I just recently decided to add an On30 loop (uses HO track) to my 1:48 O-Gauge layout, and bought a DCC Bachmann Spectrum 4-6-0 On30 loco and an NCE DCC "complete Starter Set." 

I was hoping there would be no technical glitches" and there were not. I was very easy. Just plugged it all together and the controller worked on the train the moment I fired it up. All I would recommend is, buy a DCC read train from Bachmann. 

I am impressed with DCC so far. Works well, and simple enough to use. I think it gets complicated if you want to run more than one train at a time, but that wont be my problem, so . . . Good luck to you and your son.


----------



## MichaelE (Mar 7, 2018)

Running more than one train isn't complicated at all.

Each locomotive has their own unique address and each locomotive can be addressed in turn using the one controller. You simply and can quickly add the locomotive to the menu selection and that allows you to cycle through them on the main display like any other computer menu display.

I run up to four locomotives at the same time using the NCE Powercab, two turnouts, and several lamps and signals. No problems.


----------



## J.Albert1949 (Feb 3, 2018)

*OP:*

Looking at the links you provided in post 1, I'm wondering if either of those engines has a "plug" for easy conversion to dcc.

If they do, conversion to dcc is easy -- just find a suitable dcc decoder and plug it in.

But..._ if they DON'T_ -- this makes conversion to dcc much more difficult, because you have to "hand wire" a decoder into it.

In that case, it might be easier to just buy engines that are already "dcc-equipped" (most of those have sound as well), or... buy new (or used) engines that are "dcc ready", and plug in the decoders yourself. This still involves taking the shell off, connecting the decoder, and setting it up using your dcc controller.

I'm in the minority in this forum, but I prefer and recommend the Roco "z21" system for wireless dcc, which you control with either a smartphone or a tablet (can be iOS or Android) via a graphical interface. Younger kids will take to this immediately.

I suggest you go to YouTube and view a few videos searching on "roco z21". There is the expensive version (black "Z21") but there's also a much cheaper version ("z21 Start") that does almost everything the more expensive one does.

The app is a free download, you can try it right now on a smartphone or tablet (go to iOS App Store or Google Play and search on "z21").

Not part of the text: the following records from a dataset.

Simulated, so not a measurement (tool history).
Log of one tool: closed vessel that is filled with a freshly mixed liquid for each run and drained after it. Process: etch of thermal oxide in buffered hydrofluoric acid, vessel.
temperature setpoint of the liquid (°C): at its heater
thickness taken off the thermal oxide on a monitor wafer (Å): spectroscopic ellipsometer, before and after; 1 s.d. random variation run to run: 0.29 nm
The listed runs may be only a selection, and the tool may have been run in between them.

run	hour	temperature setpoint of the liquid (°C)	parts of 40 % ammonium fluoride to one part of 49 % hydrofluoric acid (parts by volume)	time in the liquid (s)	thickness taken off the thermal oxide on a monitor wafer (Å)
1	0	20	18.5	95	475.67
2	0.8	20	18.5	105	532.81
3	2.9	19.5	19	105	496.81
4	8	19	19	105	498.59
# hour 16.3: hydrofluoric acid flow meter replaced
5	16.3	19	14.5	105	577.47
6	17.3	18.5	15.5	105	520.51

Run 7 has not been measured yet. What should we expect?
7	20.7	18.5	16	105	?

But again, be aware that the equipment that you already have (the locomotives) may not be easily "converted" to dcc. You'll have to check them and see...


----------



## DonR (Oct 18, 2012)

The details of the sets you posted do not seem to indicate
that either of the two locos is 'DCC ready'. However,
you might check the manual that came with them
to make certain. If not, that would
mean you would need to add decoders by wiring
them in, which is actually easier than you would think.

In the case
of the GP40, it likely has a 'light board'. There is an
NCE DCC decoder that is designed to replace the Bachmann
light board. I'm not familiar with the steamer so
others will have to comment on it.

The major sellers of DCC systems are Bachmann,
Digitrax, NCE and MRC. All but the Bachmann are
full feature systems. The Bachmann can run all of
the train functions but lacks ability to fine tune
decoders as can the other systems.

Be aware, however, that no DCC system provides
power for turnouts or accessories. The two power
packs that came with your trains are ideal for those
purposes.

Many of us recommend that those who are more
serious about their layout plans avoid all of the
track systems such as came with your sets. Instead
go with flex track which comes in 3 foot sections that
can be cut and 'bent' to match your track design. It
also is compatible with all track accessories such as
turnouts from various makers. My recommendation
is to use Peco Insulfrog turnouts.

Don


----------



## MichaelE (Mar 7, 2018)

*NCE* Powercab will provide power for decoder-equipped turnout machines. In fact, it must or you would not be able to control them using the decoder.


----------



## CTValleyRR (Jul 26, 2014)

MichaelE said:


> *NCE* Powercab will provide power for decoder-equipped turnout machines. In fact, it must or you would not be able to control them using the decoder.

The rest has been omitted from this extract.